Friday, November 18, 2022

How Ijok sheds light on Harapan’s current surge








by Terence Netto


COMMENT | How to explain the late-developing surge in the popularity of Pakatan Harapan?

The crowds at Harapan ceramah, the ones headlined by reformasi’s indefatigable Pied Piper, Anwar Ibrahim, portend a strength that should carry his coalition to Putrajaya and the premiership of the country.

The tide in favour of Harapan seems strong enough that both goals - Harapan’s occupation of Putrajaya and Anwar’s claim to the prime minister’s post - could well be achieved outright, perhaps even without negotiations with rival coalitions.

Observers say the present mood resembles that felt at the Han Chiang private school in Ayer Itam in Penang on the evening of March 6, 2008, at the opposition’s final ceramah before polling two days later in GE12.

Then, at the conclusion of a mammoth rally on the ample grounds of the school, the mood was rife with the expectation that incumbents BN were going to be swept out of power.


Pakatan Harapan rally in Han Chiang school in 2018


Two days later that indeed happened as a coalition of DAP, PKR and PAS, ousted Umno-BN from power as the Penang government, with DAP winning all 19 seats it contested.

This sweep was the most prominent feature of the opposition’s denial of Umno-BN’s supermajority in Parliament on the back of its capture of four state governments - Penang, Selangor, Perak and Kedah – while retaining its hold on Kelantan.

The outcome could hardly have been predicted from the results of a by-election in the Selangor state seat of Ijok in April 2007 caused by the death of the BN incumbent.

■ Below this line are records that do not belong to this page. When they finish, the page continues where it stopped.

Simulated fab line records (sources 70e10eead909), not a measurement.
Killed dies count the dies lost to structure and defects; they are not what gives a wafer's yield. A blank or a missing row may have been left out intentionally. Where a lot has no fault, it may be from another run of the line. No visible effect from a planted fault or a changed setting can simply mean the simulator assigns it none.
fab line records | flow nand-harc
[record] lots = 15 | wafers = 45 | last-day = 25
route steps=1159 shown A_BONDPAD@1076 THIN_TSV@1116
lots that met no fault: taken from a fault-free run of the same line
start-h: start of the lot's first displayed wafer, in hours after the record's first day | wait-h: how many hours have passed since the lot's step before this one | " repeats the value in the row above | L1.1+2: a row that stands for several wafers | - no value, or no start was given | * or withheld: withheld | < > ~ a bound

At the time, Prime Minister Abdullah Ahmad Badawi’s stewardship of the nation was looking decidedly shaky as Anwar, newly returned from a sabbatical in the US and England, began to lead a revitalised opposition in preparation for GE12.

Anwar had been released from jail in August 2004 on appeal of his sodomy and abuse of power convictions.

Anwar’s return to the electoral fray galvanised the opposition while Badawi’s premiership, begun in late October 2003 and supercharged by a thumping victory in the general elections of March 2004 (GE11), was drooping from failure to fulfil its early promise and from a general sense of complacency.

The by-election in Ijok, in which PKR was the standard bearer of the opposition, was seen as a bellwether of sorts. BN was represented by a MIC candidate.

The fact that PKR’s candidate was Khalid Ibrahim, who was formerly a prominent Umno member, was indicative of the BN anchor party’s waning appeal.


Former Selangor MB Khalid Ibrahim (left)


Still, BN carved out a victory in the face of strenuous campaigning by Anwar and other members of the opposition’s leadership cohort.

Not so invincible

The Ijok victory showed that though the ruling coalition was losing its appeal, it still packed enough of a wallop to defeat a resurgent opposition.

The ruling coalition had been in power for 50 years, and though showing evident signs of decay, retained residual strength to hold on to its possessions.

Seven months on from the Ijok triumph, two massive rallies in Kuala Lumpur, one by polls reform advocate, Bersih, and another by Hindu Rights Action Force (Hindraf), exposed the soft underbelly of Umno-BN.

A hitherto invincible giant was looking vulnerable.

A royal commission of inquiry into judge-fixing and judicial corruption in January 2008 reinforced a general sense of national malaise.

Two months later, Umno-BN lost its parliamentary supermajority and was ousted from power in four states.

In retrospect, the Umno-BN’s triumphs in the Malacca state polls of last November and the Johor election of March this year, gained on the back of low turnouts amid widespread voter apathy, resemble the coalition’s Ijok by-election victory of April 2007.

They were delusive manifestations of electoral strength and resurgence, camouflaging internal divisions and corruption-borne decay.

Anwar’s energetic stumping for Harapan since Parliament’s dissolution on Oct 10 and the huge crowds it has attracted are parallels of the Bersih rally of Nov 10 and Hindraf gathering of Nov 25, 2007 - tremors adumbrating major convulsions to come.

As ever, the past is prologue to the present.



TERENCE NETTO is a journalist with half a century's experience.